Sad and Scary: Producer Opens Up On Richard Pryor Biopic

Stand up comedians have not come much better than Richard Pryor and, since his passing in 2005, Hollywood have wanted to tell his story on the big screen. This project has been in the works for sometime and producer Bruce Cohen has talked with the press about the motivation behind the film and where it currently sits.

Being part of Bleed for This, Cohen has been doing the rounds with the press and explained that regardless of the on-again, off-again drama that is stalling the making of the movie, he knows that they have to get it right rather than get it done quick.

Diligence The Key To Success For Cohen

With Lee Daniels walking away from the project, Cohen was pressed on whether or not the biopic would become a reality.

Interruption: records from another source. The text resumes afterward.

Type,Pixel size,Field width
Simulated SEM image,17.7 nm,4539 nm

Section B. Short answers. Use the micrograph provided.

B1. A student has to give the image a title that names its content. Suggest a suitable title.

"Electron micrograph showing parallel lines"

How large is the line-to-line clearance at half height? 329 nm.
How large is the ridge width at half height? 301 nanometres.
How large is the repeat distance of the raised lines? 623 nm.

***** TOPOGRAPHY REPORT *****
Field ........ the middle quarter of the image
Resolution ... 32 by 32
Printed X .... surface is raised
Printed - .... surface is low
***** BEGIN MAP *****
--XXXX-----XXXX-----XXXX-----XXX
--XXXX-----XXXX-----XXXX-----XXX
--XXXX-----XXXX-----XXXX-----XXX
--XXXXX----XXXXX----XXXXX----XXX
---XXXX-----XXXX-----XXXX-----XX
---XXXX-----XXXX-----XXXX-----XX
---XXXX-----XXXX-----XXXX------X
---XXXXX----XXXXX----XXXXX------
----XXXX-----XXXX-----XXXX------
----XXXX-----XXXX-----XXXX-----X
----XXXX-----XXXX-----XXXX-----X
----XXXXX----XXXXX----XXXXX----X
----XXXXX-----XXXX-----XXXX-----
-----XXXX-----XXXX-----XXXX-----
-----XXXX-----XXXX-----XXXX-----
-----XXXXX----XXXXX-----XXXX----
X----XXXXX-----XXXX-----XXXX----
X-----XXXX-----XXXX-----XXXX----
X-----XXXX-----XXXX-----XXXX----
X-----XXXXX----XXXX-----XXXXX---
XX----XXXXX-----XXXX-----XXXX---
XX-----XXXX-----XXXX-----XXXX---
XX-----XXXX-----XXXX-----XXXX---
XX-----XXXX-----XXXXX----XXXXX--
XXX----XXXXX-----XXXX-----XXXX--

"I hope so," he responded. "It’s one of the most brilliant scripts. Bill Condon did the initial draft and then Lee Daniels has done the rewrite and unfortunately, it’s hard to make the economics work in this landscape. It’s not a cheap movie: it’s period, it’s wide scope and it’s getting a cast together that gives you enough foreign value to let you make the movie. (That’s) the challenge."

Yet Cohen argues that they are going to get it as close to perfection as possible, or scrap it altogether. There will be no middle ground.

"The Weinstein Company and Lee and myself and Mike Epps, who’s been attached for a while to play Richard Pryor, all of us…as badly as we wanna make the movie, we feel even a little higher obligation to the subject matter, to do it right," argued Cohen. "So, we’re not gonna do it until we can do it the right way and I hope it comes together soon because it really is a project that needs to be made."

Epps At The Ready As Comedian Stays Connected To Stalled Project

While 46-year old Epps is best known for his role in the Friday franchise, Cohen states that the subject material will delve deep into the drama of the comics life off the stage. A prospect that will be a push for the performer and new territory we have not seen before.

"No, we’re tackling it full on," said Cohen. "The script is as dark, and raw, and sad, and scary in some ways but ultimately inspiring as well as a script can be. I wouldn’t say that’s really part of the problem because the financiers really they’re looking at the value of the film. They’re not concerned per se if something’s really dark, but we didn’t get any help from that."

"If it was a romantic comedy it would be easier to get our funding together. You know if you look at Lee Daniels’ work, if you look at my work and certainly if you look at Harvey’s work, you know these are filmmakers who do not pull punches and that’s certainly the case here."